As I have mentioned, I am in the process of learning metal work and to make jewelry.  I’ve been taking classes at Scintillant Studio for about a year.  Scintillant, which is in the Mission neighborhood of San Francisco, is run by the fascinating Adam Clark.  I began my education at Scintillant with a beginner’s class taught by Aimee Golant, who is incredibly talented and a great teacher.  Since then, I’ve taken Adam’s class, which is largely an independent study style, about three times.  I am pretty sure that there isn’t anything that Adam doesn’t know — seriously, bring up just about any topic.

This is my most recently completed project from Scintillant:

The stone is a Herkimer diamond.  I cut the band and the prongs out of a continuous sheet of silver and the prongs were folded up to hold the stone.  The band is closed with a copper rivet.  It was a challenge but allowed me to practice some new skills — like riveting.  But, it was a ton of fun to make and I’ve enjoyed wearing it.

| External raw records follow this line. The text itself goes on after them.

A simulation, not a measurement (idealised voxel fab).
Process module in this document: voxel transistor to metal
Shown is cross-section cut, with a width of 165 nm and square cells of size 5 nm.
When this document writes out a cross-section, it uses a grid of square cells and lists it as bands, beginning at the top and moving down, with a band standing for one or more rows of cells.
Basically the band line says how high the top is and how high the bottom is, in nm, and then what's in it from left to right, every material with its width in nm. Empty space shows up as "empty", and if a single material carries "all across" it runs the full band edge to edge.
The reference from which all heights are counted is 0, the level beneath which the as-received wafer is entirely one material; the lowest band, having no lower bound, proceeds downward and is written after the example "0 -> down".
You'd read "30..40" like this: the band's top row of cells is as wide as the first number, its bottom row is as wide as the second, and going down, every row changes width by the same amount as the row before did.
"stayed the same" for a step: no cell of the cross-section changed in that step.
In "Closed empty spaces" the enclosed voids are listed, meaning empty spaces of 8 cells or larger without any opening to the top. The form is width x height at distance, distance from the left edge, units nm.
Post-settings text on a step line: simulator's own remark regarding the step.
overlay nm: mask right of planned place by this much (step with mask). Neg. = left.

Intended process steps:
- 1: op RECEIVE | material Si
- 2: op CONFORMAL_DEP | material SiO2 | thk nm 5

Brass and Silver Cloudburst Earrings

Cloudburst Earrings - by Noelle Powell

These little guys are very familiar items to anyone who knows me.  I made them myself and, ever since their creation a couple months ago, I have worn them frequently.  To an experienced metalsmith they are very simple pieces to fabricate.  For me, not so much.  I sketched out a design that was small and would require some tiny torch work specifically to have a reason to experiment with that skill.

The bottom of each earring, the “cloud,” was simply cut out of brass.  As I have worn these, the brass has turned several different shades.  I haven’t polished them and I just let them go until they finally landed at the patina you see today. When I cut out the brass, I left little tabs which were then looped over and the ends soldered down. Thus, the tubes were made that the earring wire goes through.

The earring wires are silver, of course, and they gave me the chance to practice using the torch to ball the silver.  On these, a good eye would notice that the silver is a bit pitted, which, as I understand from my teacher, means that I let the torch stay on the metal just a nanosecond longer than I should have.  Practice, practice.

What was I thinking when I designed them?  I was trying to achieve that casual functionality that I appreciate in jewelry.  The functional component (the earring wire) as design element.  I wanted to create something that worked with negative space and that had some movement.  In the end, I really like them but I think it could be done better.  I intend to make another version in the future with, perhaps, a focal point that has a more fluid shape.

Creekbed Ring

This is one of my own creations.  I made it by the lost-wax casting method and the small aquamarine cabochon was added to the finished piece.   The design is meant to be an abstract rendering of the stones at the bottom of a creekbed.  I like the idea of mixing organic shapes and themes with cleaner, geometric angles.  I guess I imagine a piece of a natural scene removed and fashioned into a new item with angles, sides, and frames.

It was cast with largely pure silver but some old sterling silver jewelry was melted in as well — making the ring less the 99% pure but more pure than sterling.   It is my hope to offer this piece for sale in the future.  At the moment, I am still in the process of building a collection.